Big Business carves up the internet – part 1

Is the free, open and somewhat anarchic era of the internet drawing to a close? If so, what are the implications for small organisations?

There has been a lot of media attention in recent months to how various governments are attempting, with varying degrees of success, to control the internet. However governments are not the only culprits. Recently several articles have highlighted how major IT companies are turning the internet into a closed shop of “gated communities”, as one commentator put it (see Wired  and Sydney Morning Herald articles).

Basically the thesis of these articles is that the big players like Apple, Google, Facebook, Amazon and Microsoft are all trying to lock in their users by the vertical integration of their software and, in many cases, hardware. In doing so they are consolidating not only market share but their effective control of the internet itself.

It’s useful to look at how this is being achieved. The first step for most of these companies was to create attractive “eco-systems” of software linked to and integrated with their core products. This has been occurring for a while; the oldest example, Microsoft Office, actually predates the web.

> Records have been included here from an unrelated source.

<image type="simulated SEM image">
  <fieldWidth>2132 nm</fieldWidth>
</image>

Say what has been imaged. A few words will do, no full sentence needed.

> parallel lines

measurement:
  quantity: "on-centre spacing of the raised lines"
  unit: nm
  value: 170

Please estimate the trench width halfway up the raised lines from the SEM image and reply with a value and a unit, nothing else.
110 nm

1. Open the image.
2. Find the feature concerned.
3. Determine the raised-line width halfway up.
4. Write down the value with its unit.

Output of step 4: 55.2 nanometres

Apple and Google are probably the most vertically integrated and internet-savvy examples, with not only software but also their own hardware, operating systems and browsers. As well as in-house development, vertical integration has often involved buying add-ins and complementary software created by other companies. This was done to remove potential competition as much as to fill gaps in the each company’s product range.

This process started in the PC era and it has been challenged in recent years by the rise of mobile devices. As well as eclipsing computers as the dominant means of accessing the internet, these have spawned the creation of thousands of low-cost apps. In turn these apps are making profound changes to the dynamics of software purchase; why pay for expensive desktop software when a few apps on your smartphone or tablet may achieve much the same result, all for a total cost under $10?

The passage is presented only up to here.